- A new study from the National Restaurant Association, in partnership with Technomic, shows that 43% of consumers want to place orders via a restaurant's app, but only 18% of operators offer mobile ordering via their own app.
- Twenty-nine percent of operators say they are lagging the industry when it comes to technology.
- Ninety-one percent of consumers placed delivery orders directly through a restaurant's app or website within the past year, while 60% said they used a third-party delivery service.
The study also found an even split of consumers (35%) who prefer a restaurant's native channels to customize their meals and customers who prefer third-party apps for speed, which reflects an interesting paradox taking place in today's industry. Should restaurants prioritize investments in their own apps, especially if they're relying on third-party aggregates to facilitate delivery orders?
According to this study, they should prioritize both their in-house technology and the assets of outside partners. This strategy is beginning to catch on, with multiple major restaurant chains deploying hybrid delivery models. Panera, for example, developed a profitable in-house delivery model a few years ago, but recently added partnerships with Uber Eats, Grubhub and DoorDash to complement that system. Outback Steakhouse and Pizza Hut have also launched similar programs this year.
Co-existence with third-party providers seems to be a particularly viable solution for restaurant operators in general considering the pace at which these technologies are moving. Aside from cost, operators cited not enough consumer demand as one of the major reasons their technology has fallen behind industry standards. But the National Restaurant Association data shows otherwise. Fifty-six percent of consumers, for example, place delivery orders via restaurant websites, but just 45% offer this option.
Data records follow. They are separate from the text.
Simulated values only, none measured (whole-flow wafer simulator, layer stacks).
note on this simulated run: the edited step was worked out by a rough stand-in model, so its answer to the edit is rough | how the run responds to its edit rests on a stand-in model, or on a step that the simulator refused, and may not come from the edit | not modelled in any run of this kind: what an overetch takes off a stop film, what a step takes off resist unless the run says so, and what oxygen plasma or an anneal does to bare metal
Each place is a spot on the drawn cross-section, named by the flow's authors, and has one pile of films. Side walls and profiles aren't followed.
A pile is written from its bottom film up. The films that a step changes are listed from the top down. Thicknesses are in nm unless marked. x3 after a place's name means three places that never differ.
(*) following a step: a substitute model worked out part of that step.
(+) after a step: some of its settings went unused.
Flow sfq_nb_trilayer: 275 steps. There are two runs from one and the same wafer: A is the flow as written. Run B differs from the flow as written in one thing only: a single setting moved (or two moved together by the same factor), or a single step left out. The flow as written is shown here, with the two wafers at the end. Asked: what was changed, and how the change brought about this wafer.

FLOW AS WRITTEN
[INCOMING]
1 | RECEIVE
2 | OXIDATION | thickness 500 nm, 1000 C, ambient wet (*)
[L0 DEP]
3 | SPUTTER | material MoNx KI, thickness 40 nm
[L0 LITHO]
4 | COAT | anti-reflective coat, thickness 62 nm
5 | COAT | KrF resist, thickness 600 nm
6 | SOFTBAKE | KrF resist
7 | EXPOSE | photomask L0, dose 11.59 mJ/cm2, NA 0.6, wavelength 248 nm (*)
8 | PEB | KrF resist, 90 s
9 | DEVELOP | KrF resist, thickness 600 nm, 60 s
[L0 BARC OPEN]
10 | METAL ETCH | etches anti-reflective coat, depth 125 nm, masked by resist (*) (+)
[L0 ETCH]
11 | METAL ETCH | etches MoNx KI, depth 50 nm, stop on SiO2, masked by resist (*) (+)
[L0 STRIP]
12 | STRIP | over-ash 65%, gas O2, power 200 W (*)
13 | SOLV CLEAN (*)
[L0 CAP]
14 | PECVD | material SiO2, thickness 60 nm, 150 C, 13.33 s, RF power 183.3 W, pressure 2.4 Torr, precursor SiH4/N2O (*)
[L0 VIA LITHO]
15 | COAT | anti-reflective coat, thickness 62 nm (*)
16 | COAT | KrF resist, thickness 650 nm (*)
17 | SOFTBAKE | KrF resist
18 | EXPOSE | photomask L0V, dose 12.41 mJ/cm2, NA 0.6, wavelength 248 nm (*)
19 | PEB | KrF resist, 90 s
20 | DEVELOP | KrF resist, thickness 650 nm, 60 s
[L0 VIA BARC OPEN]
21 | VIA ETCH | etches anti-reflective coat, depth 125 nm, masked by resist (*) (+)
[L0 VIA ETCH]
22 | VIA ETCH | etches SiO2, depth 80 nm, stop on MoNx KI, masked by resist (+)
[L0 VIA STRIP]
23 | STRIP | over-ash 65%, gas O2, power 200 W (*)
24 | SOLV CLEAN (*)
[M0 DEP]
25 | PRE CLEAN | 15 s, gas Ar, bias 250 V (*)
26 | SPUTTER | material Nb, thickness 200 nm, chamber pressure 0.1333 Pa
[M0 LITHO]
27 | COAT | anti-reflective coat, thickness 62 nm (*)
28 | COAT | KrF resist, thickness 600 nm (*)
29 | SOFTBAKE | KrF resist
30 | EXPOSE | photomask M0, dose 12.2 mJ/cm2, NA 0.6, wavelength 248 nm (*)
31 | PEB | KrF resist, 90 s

Considering the report's finding that a majority — 60% — of restaurant occasions are now off-premises, disparities between diner desire for mobile ordering and restaurants' lackluster offerings will have to close, and quick, in order for operators to compete for traffic and transactions. Diners clearly expect off-premise options, whether via drive-thru, carryout or delivery, and investing in technologies that enable these channels is the only way to get there.
It seems restaurants are feeling the pressure to bridge this gap — 78% of restaurant operators consider off-premises programs to be a strategic priority. And, according to the National Restaurant Association's annual State of the Industry report released in April, 70% of QSR operators planned to invest more in customer-facing, service-based technology like online or app ordering, mobile payments and delivery management this year.